1) Westminster Abbey has been cleaned and now looks as though it was built in 1988. The accumulated grime of time is one of the few resources new cities cannot duplicate. Indeed dirt is rather like interest on a savings account: it can be gathered only by the passage of time. Whatever possessed whoever it was to get rid of it?
2) Most of London's buses are splattered with other colours. This is apparently because the Government said that 80 per cent of buses in central London must be red. The operators interpreted this to mean they could have wide streaks of "their" colour on them. This must be made illegal. The ancient urban tradition of painting the bus red - or was it the town? - should be re-established as a rite of youth.
3) It is not only Eurostar that thinks it is an aeroplane (see Bunhill vol LXXXIV issue vi). A tube train on the Piccadilly Line has the same delusion: it is done up in United Airlines livery, inside and out. The poor thing has obviously become confused while staring at aircraft taking off at Heathrow. It should be taken to the train psychiatrist pronto, but I fear it may be too late. The answer could be to retire it to the Home for Loco Locos, which I believe is near Eastbourne.
I Have just met Peter Waller, operations director of the Year of Engineering Success, and could not help noticing that he drank nothing but champagne. A bit optimistic, I ventured, even for someone working for such a thoroughly upbeat organisation (the Year, by the way, is Next Year). Not at all, he said, I have a problem with my liver and not one but two surgeons have told me that champagne is the only alcohol I can safely drink.

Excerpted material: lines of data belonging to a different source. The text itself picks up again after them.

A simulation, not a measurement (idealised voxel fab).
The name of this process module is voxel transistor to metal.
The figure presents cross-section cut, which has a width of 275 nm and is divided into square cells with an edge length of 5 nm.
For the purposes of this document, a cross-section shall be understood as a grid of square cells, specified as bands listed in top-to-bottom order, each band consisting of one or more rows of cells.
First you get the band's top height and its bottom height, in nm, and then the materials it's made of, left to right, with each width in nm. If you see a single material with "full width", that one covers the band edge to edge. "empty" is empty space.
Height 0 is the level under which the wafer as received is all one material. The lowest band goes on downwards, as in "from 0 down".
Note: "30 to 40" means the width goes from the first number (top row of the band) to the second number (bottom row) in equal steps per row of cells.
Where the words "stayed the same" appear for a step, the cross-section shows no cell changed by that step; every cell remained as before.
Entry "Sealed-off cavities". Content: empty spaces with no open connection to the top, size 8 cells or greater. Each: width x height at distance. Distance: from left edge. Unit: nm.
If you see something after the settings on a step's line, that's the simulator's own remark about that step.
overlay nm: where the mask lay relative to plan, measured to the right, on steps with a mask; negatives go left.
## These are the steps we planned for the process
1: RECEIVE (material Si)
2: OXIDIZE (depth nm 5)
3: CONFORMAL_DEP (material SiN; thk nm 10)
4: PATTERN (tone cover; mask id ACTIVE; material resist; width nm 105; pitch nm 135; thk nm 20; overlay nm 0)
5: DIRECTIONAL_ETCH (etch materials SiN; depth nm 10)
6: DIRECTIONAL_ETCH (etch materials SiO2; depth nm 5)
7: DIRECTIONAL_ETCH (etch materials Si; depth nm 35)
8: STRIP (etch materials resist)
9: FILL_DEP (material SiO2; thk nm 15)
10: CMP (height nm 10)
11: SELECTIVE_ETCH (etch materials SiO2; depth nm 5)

This reminds me of a memo once distributed by the management at Euromoney Publications. "Staff can fly first-class only in an emergency," it said. We wondered at the time whether acute champagne deprivation would count, and also who might qualify. Now we know: Peter Waller should apply for a job at Euromoney, and take full advantage of its generosity.
A Footnote to my past story about Bulgarians in Scarborough, passed to me by my Yorkshire cousin t'Bunhill. You will remember that Scarborough Council gave the Bulgarian football team pounds 25,000 to stay in the town during Euro '96. It did, for two days, before getting bored and scarpering to the bright lights of Darlington.
Hell hath no fury like the council of a seaside resort scorned, but it has now had to abandon its attempt to extract the 25 grand from the Bulgarian Football Association. This is a shame because it sorely needs the cash. The Stephen Joseph theatre, a showcase for Alan Ayckbourn's new plays, has already cost pounds 4.5m and is demanding more.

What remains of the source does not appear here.